Ramesses III on his House of a Million Years at Medinet Habu and secondarily in the Harris Papyrus. This is 1177, the year the world ended, although we have to leave room for some wilderness-wandering and golden-calf -worshipping (party down!). You might think that the dating is a bit specific, but it is emphatically not.
External evidence? I'm glad you asked! A raging debate over the historicity of the Deuteronomic History turns on two Assyrian monuments referencing Israelite kings of the usurping dynasty of Omri, an Egyptian monument and two recovered archaeologically in modern Israel referring to a kingdom of the House of David. I find the attention given the last two a bit beside the point, since it is not in doubt that there is a tradition that David is the apical ancestor of a Judean kingdom centred on Jerusalem, the only question being the antiquity of the tradition, and apart from issues of interpretation, the oldest is a tangential reference on the Bubasite Portal which debatably establishes the existence of traditions about David during the reign of Shoshenq, after 925, probably very shortly afterwards, per ongoing controversy over Third Intermediate Period chronology.
Kurkh Stele. who is said to have fought an Assyrian incursion under Shalmaneser IV as part of a coalition of "twelve kings" under Ben Hadad of Damascus at Qarqar in 853. Ben Hadad is at least a well known figure in the Deuteronomic History, but various caveats attach to the identification of "Ahab of Israel." In contrast, four later Assyrian texts reference the "land of the House of Omri" with various degrees of certainty through the 722 extinction of the state.
Israel Finkelstein neatly solves these mysteries by making Omri's Israel the actual and original Hebrew monarchy. Omri is the archetypical founder of a dynasty, said to have erected a royal city on a level hilltop site, the modern village of Sabastia in the Nablus Governorate. Ahab may appear as a non-Omiride in the Kurkh Stele because Omri had not yet been invented as a apical dynastic founder, in which case the actual builder of Samaria is someone else, but that doesn't change the fact that Samaria is readily established archaeologically as a Ninth Century urban foundation and capital city, with even some tax records recovered from the site. The lack of similar evidence for Jerusalem leaves us with either archaeological grasping, illustrated at the head, a wait-and-see approach, or a radically contrarian argument that the early history of Judah was basically fabricated to give an alternate historical tradition to the actual Israelite one, in the interest of assorted theological and ecclesiological concerns.

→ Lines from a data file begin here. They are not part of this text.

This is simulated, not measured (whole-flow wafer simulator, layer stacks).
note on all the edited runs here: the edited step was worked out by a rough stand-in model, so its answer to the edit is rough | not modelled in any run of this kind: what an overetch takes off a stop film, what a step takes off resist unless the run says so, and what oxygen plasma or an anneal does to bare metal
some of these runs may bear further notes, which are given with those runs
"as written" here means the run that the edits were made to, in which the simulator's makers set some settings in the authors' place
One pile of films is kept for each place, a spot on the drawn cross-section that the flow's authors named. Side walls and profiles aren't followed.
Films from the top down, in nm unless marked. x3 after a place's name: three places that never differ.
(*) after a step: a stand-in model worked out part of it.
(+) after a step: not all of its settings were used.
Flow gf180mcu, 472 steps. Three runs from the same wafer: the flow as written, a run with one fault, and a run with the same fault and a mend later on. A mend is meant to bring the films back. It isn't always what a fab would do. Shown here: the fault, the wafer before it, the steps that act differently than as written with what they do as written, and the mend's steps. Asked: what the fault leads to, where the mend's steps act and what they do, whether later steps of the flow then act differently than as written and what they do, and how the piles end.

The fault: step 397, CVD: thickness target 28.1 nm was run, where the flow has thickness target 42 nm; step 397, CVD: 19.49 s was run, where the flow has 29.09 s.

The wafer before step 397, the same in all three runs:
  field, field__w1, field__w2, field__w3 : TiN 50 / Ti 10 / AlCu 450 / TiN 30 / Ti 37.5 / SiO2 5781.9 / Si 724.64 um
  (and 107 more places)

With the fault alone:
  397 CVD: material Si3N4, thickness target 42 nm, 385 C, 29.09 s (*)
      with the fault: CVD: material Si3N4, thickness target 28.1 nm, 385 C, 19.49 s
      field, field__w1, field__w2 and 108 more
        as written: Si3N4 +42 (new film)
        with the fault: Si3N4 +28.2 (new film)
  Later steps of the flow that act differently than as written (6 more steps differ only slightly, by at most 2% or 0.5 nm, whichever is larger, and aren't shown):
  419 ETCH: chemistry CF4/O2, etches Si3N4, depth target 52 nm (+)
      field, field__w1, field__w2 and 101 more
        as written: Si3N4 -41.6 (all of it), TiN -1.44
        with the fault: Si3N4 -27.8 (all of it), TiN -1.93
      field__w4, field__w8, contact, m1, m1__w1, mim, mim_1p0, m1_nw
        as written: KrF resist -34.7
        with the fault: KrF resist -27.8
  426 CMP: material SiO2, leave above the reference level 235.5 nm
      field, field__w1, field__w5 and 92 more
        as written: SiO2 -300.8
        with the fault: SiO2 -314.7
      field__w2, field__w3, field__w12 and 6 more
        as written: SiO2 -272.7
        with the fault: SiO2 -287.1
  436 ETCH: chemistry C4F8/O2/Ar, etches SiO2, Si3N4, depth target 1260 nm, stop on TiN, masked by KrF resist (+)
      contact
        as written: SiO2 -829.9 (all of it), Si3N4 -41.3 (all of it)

We are left, in any case, with a state established in the early 800s, more in line with the timing of new states elsewhere in the Early Iron Age and further corroboration that there was something in the air. (Or, in Charlton Heston's words from The Twelve Commandments, "the bitter waters.")
The core issue for early Hebrews might be less religion than their struggle with their more powerful downland neighbours, the Philistines, and it is here that the modern idea of "Sea Peoples" rampaging about a post-Collapse Mediterranean comes into play. According to a strong tradition in modern Israelite archaeology, the Philistines can be identified as interlopers into the Levant, originating, as evidenced by their preference for certain styles of pottery,. or perhaps architectural or even cooking styles, in the Aegean. The "Sea Peoples," then, are natural ancestors of the Philistines, and the Medinet Habu inscription describing Ramesses IV as settling the defeated Sea Peoples in Palestine becomes the effective mechanism. The point here, spelled out with varying degrees of boldness depending on the pundit's shamelessness, is that "Philistine is Palestinian, therefore it is the Palestinians who are the real European colonialists."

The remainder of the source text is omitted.